So you're happy to give them a fight for your money, but not for your time?

Consider who the real sucker is in the situation where you find yourself harassing a cashier to reduce the price of your eggs.


Think about how much you value your time and how doing that will affect your happiness.


Exactly. Some people enjoy this and that's great. Others are so blinded by the need to not Get Got that they end up working for pennies an hour on some tasks.


So you are the one I see arguing with the poor teenage cashier that the milk is $.50 too expensive?


That is definitely, definitely not what the author was suggesting.

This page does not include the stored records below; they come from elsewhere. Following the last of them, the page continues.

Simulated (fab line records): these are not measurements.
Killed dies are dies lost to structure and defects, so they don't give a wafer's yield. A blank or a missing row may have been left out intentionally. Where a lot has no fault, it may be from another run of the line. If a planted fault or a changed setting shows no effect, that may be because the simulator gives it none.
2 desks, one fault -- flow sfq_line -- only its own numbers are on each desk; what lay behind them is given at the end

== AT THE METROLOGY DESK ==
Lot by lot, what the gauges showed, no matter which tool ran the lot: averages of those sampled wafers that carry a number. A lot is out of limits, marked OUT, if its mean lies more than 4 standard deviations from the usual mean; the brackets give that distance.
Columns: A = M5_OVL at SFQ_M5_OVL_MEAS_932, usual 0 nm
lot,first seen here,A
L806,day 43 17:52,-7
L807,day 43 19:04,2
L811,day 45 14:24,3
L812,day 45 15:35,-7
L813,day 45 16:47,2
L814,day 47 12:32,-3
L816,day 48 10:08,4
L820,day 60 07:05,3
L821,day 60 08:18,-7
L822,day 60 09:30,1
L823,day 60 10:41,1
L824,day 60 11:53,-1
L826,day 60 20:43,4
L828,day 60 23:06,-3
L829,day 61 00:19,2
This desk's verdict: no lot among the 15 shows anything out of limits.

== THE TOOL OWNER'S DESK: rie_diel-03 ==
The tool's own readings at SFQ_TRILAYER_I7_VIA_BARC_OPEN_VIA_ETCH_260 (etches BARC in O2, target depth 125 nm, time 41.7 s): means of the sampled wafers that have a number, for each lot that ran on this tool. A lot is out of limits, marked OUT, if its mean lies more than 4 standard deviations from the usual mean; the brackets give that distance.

But is it worth it? Read it again...


Poshmark is filled with products that were barely barely used because people forgot to return - companies have a generous return policy and they still don't return. Clearly, people don't appreciate the value in chasing after a few tens of dollars of money - even when that adds up and makes a difference.

While I understand that this is stressful, there's a bare minimum that some people can do that can save them a good chunk of money every month.


Oh man, it seems like every bill is $0.01 to $0.03 out, but whenever I chase it up I end up in a rabbit hole of documentation and administration


Authored by Zvi Mowshowitz, Magic PT Hall of famer. I was surprised to see intersection here of two of my interests.


tl;dr for those who read the definitions but don't want to Get Got.

* Understand the difference between the value of something and the cost of the thing.

* Understand opportunity cost (and sunk cost).

Get Got when when value is high and opportunity cost is low.

Get compact when value is high but opportunity cost is non trivial.

Get Gone when value is low and opportunity cost is high.

Get ready when cost as well as sunk cost is high.


This comment made me realize why I never remember summaries of self help books.

Using examples makes it easier to relate and remember, whereas summaries require an additional step of mapping an ongoing situation to a stored summary in your head, and this is very hard to do in realtime.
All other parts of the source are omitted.